As humankind continues to boldly venture into space, modern technology is being tested under the most extreme of environments. On top of that, we are relentlessly pushing the limits of lightweight and cost-effectiveness of the objects we launch into space.
Together with our partner, Aerosint, Josefine Lissner and her team tapped into the power of Algorithmic Engineering to create compliant bi-metallic thermal actuators that check the boxes for aerospace applications.
How might multi-metallic structures be useful within industrial settings?
Multi-metallic printing enables us to use different metals to their strengths within single-piece structures, unlocking possibilities that impact many facets of engineering.
For instance, optimizing between performance and cost-effectiveness currently requires us to think about designs and make trade-offs between materials, but we can eliminate this process by combining different metals through multi-metallic printing. Let’s say we are creating a structure that needs to be strong only at certain points, we could designate those areas to be printed in stronger materials such as steel, and assign a cheaper alternative to the rest of the structure.
We can also channel the flow of thermal energy or electrical currents by routing more conductive metals within lesser conductive ones, which is very useful for advanced space hardware such as satellites.
This also leads us to metallic compliant mechanisms, that deforms in a controlled manner to achieve desired mechanical motions. Our thermal actuators are examples of compliant mechanisms that make use of thermal expansion of different materials to create mechanical displacement.
The idea of using thermal expansion of different metals to achieve controlled mechanical displacement is nothing new. Bimetallic strips have been used since as early as the mid 18th century and are still being used today for temperature monitoring and sensing. However, they suffer from a limited range of motions as compared to conformal mechanisms.
Multi-metallic conformal mechanisms like the ones we have created are not only lightweight, but also perform more complex motions such as radial expansion or clamping motion. This makes them very attractive for many industrial applications.
How does Algorithmic Engineering help in the creation of compliant mechanisms?
With Hyperganic Core, our software platform for Algorithmic Engineering, we are able to algorithmically frame the engineering challenge while taking into consideration the properties and constraints associated with materials and printing technologies.
Our collection of A.I.-based engineering tools then rapidly generates variations of objects based on physical rules that achieve target motions, be it expansion, twisting, clamping or more.
As we are reaching beyond the creative confines of the human brain with computer algorithms, the objects and structure generated by Hyperganic Core are more complex, intricate and design-tailored towards a suitable deformation behaviour. We can then methodically study these behaviours of the variants to understand what works and what does not.
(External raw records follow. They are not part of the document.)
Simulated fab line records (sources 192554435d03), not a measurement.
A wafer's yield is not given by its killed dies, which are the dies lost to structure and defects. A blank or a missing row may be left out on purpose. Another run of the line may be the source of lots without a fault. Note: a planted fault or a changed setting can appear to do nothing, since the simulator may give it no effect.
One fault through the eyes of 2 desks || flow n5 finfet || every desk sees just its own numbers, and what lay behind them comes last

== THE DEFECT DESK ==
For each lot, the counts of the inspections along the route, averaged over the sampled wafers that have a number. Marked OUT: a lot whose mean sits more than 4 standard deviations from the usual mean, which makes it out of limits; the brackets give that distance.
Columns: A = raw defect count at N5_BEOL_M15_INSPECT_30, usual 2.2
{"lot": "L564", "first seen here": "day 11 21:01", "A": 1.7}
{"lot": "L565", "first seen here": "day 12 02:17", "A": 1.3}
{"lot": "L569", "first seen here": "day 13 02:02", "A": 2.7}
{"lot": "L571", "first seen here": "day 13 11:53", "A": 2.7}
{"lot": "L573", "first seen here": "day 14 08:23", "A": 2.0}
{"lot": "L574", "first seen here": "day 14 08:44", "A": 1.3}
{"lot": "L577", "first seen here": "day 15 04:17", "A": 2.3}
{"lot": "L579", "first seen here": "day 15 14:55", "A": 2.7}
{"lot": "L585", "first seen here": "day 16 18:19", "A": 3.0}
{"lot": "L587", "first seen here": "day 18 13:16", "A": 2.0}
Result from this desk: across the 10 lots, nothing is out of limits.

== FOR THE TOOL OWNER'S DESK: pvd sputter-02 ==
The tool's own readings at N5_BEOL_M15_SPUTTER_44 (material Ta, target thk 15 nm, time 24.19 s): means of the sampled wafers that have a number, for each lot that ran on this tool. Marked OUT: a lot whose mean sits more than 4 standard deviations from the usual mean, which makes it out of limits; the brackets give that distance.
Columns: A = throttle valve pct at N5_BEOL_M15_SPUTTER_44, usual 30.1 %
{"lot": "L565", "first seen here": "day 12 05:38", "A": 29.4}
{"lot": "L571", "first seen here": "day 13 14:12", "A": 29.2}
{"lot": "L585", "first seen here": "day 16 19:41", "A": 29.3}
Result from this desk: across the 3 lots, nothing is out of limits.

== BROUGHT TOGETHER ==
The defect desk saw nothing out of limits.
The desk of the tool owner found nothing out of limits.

A key advantage of Algorithmic Engineering and Hyperganic Core becomes more apparent as the technology of printing gradients between metals become viable. That is where transition areas between the materials are no longer abrupt and are blended in a gradual gradient.
While the creation of such gradient areas is unfeasible with surface-based geometry representations, we can accomplish this effortlessly thanks to Hyperganic’s proprietary voxel-based geometric kernel. It is akin to drawing points in space with different colors — where there is a point of color representing material A, the printer prints a point of material A, and the same goes for the other materials.
How does Algorithmic Engineering redefine your role as an engineer?
Although many of us, myself included, are aerospace engineers by training, we have a lot of knowledge that is beneficial for other vastly different fields of engineering. The same is true for other disciplines.
Algorithmic Engineering enables me to encode such knowledge into computer code to generate parts, structures and entire machines that I may never be able to manually model in Computer-Aided Design software fast enough, or even at all.
Albeit the “encoding” of our knowledge may take a little bit of time, we only need to do it once and that knowledge can now scale immediately to tackle ten other challenges at the same time.
No longer am I spending time drawing designs manually. I can work on a more abstract level and thinking of solving challenges more generically, where the algorithms I write can be applied to other specific cases too. If I venture into another challenge next time, I can then piece together the other blocks of algorithms required to build a solution for it. The potential for such an algorithm-driven approach to design is immense and I look forward to a day where every engineer can reap the rewards of this new paradigm.
Josefine Lissner graduated with a Masters in Aerospace, Aeronautical and Astronautical/Space Engineering from the University of Stuttgart in Germany. As part of the Mercedes-AMG Petronas engineering team she contributed to the aerodynamic design of the Formula 1 race car that won the world championships in 2018.
Her work at Hyperganic focuses on next-generation hardware for spaceflight, advanced automotive applications, bio printing and other strategic areas.